SUNDAY, MAY 30, 1999
SCHINDLER
WIDOW THREATENS TO SUE SPIELBERG; WANTS 6%
OF HOLOCAUST MOVIE PROFITS "Steven
Spielberg only gave me $50,000 for
making a film about the Holocaust and
my husband, and he never ask me
permission, he just did it." EMILIE Schindler is angry,
again. After causing commotion with her
autobiography in 1996, at the age of 91,
the widow of Oskar, the hero of
Spielberg's Oscar-winning
SCHINDLER'S LIST,
is trying once again to put the historical
record straight and get her just reward
while she still has the time. "I saved many Jews, too -- more than
Oskar did," Mrs. Schindler says in an
interview set to air on German television
Monday night. And she now wants Spielberg to pay! Schindler is now demanding full and
appropriate recompense from Spielberg for
the blockbuster film. She is asking for 6 percent of the
boxoffice proceeds and says she will
pursue the matter through the courts if
necessary. Steven Spielberg could not be reached
for immediate comment. Spielberg's movie, Emilie Schindler
says, was simply incorrect. "What does he
know about my life? Absolutely
nothing." In the past, Spielberg has said: "She
had praised the film to me
personally." In the interview on Monday night,
Schindler insists it was she, not
Oskar, who signed the documents
that placed more than a thousand Jews into
her husband's small armaments factory,
saving them from certain death in
Auschwitz. Mrs. Schindler has lashed out at her
husband for his infidelity: "What did I think? I'll tell you.

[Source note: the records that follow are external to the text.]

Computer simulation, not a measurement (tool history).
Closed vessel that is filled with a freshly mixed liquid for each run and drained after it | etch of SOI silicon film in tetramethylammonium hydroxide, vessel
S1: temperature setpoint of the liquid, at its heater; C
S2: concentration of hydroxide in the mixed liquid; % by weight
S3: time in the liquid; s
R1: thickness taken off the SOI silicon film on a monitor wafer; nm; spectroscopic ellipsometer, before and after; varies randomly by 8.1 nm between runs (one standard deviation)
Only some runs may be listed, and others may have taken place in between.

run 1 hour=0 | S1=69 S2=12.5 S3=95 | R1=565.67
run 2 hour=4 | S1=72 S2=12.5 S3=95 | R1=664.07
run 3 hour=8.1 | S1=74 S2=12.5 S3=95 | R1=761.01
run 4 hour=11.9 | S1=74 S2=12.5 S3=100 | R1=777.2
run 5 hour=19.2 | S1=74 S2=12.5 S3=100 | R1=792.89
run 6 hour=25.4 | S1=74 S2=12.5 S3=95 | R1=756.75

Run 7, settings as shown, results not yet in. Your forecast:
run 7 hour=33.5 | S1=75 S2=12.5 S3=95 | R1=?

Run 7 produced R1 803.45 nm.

Scheisskopf [s---head]. But
I was the idiot for falling in love with
him. I am never going to cry; there is no
sense in it. Schindler changed women like
he changed suits. Once, we were well-off,
but then we lost everything and he
abandoned me and I have not
recovered." And Mrs.
Schindler has made the shocking claim:
There was never anything called a
'Schindler's List'! "There never was a 'Schindler's List'.
It was drawn up by a man called
Goldman. This man took money to put a
name on that list - no money, no place on
the list. I was told this by a Dr
Schwartz, in Vienna; he had paid in
diamonds to save his wife... "Hah! Neither of us was a hero," Mrs.
Schindler said. "Oskar was always complex;
he was playing both extremes, always, even
at the end with Nazis against the Jews."